Opponents of President Tayyip Erdogan say they would restore the harm done to human rights during his reign, vowing a new era of democracy and freedom if he is defeated in an election on Sunday.
With Erdogan facing his biggest electoral test yet, rights supporters believe his loss would bring an end to an era in which judicial independence has been weakened, freedom of speech has been restricted, and journalists and politicians have been imprisoned.
“If we take power, everyone will speak freely and be harshly criticized,” Gokce Gokcen, deputy chairwoman of the opposition Republican People’s Party (CHP), told Reuters in an interview.
“We will focus on building a pluralistic democracy. As we put an end to the autocratic rule in Turkey, we will take comprehensive measures so that no authoritarian regime will emerge again,” she said.
While Ankara defends its rights record, critics say civil liberties and freedoms have suffered major set backs over the last decade as Erdogan has concentrated ever more power in his hands, prompting concern among Western allies.
Gokcen said an opposition-led government would introduce changes including a constitutional amendment to secure judicial independence, and put an end to politically-motivated lawsuits.
Among other changes, she said an opposition-led Turkey would also respect rulings of the European Court of Human Rights, with which Erdogan has clashed, notably over the case of Osman Kavala.
A civil activist, Kavala was jailed for life in 2022 on a charge of trying to overthrow the government by financing protests. Western powers see it as a politically-driven case.
The opposition has long said Erdogan and his AK Party influence the courts. The government denies this.

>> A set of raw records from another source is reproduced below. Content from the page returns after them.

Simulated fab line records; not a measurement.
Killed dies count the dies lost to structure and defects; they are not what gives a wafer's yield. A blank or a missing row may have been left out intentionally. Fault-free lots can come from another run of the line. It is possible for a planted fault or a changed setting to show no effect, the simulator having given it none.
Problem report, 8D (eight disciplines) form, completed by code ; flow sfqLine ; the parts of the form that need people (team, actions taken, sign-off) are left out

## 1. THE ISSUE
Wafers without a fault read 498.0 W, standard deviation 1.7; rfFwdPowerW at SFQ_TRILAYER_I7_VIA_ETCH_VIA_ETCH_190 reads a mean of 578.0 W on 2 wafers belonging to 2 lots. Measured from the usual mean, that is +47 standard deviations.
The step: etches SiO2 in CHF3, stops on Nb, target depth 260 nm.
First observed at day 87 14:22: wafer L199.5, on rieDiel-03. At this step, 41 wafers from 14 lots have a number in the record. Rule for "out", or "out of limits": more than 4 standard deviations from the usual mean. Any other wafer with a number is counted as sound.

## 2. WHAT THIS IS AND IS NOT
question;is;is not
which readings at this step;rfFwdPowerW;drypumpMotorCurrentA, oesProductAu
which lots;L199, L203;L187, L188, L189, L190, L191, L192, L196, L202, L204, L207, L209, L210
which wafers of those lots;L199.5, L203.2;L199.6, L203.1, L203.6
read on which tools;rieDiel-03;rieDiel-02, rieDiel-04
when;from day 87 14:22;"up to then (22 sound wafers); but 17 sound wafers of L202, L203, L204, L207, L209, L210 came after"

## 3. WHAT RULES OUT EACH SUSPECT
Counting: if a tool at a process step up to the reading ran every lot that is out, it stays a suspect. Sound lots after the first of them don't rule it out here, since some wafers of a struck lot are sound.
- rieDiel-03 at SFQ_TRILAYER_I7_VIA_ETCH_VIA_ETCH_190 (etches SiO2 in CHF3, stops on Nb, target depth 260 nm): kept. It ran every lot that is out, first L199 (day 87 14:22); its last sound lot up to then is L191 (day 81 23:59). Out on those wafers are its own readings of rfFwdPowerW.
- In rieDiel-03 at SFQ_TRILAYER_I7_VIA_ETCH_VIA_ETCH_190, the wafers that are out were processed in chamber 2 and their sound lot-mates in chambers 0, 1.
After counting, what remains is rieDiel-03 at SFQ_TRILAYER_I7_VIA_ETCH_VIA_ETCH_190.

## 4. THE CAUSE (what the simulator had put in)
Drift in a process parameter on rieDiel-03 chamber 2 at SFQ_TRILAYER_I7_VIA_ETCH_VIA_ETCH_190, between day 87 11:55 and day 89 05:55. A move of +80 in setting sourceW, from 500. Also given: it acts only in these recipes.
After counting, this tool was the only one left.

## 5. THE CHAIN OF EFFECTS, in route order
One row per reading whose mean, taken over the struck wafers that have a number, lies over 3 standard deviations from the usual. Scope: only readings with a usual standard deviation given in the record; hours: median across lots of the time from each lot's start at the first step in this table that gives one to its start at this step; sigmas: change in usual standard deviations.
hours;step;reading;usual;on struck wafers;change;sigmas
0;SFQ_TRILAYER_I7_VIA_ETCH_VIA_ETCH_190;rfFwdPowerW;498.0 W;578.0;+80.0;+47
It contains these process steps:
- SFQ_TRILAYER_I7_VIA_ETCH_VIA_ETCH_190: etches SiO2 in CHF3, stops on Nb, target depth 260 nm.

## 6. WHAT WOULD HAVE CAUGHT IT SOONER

Polls are showing a tight race between Erdogan and his main challenger, CHP leader Kemal Kilicdaroglu, candidate of a six-party alliance, who has a slight lead.
Seeking to rally his conservative base, Erdogan has declared the opposition “pro-LGBT” while on the campaign trail. Rights activists say the LGBT community, often described as “deviant” by Erdogan, has been systematically targeted.
Supporters of Erdogan, who was once jailed for reciting a poem which authorities said incited Islamist sedition, view him as a defender of democracy and civilian government who confronted the military to halt its interference in politics.
“Despite all provocations, we did not give up rule of law, democracy and legitimacy”, Erdogan tweeted on May 10.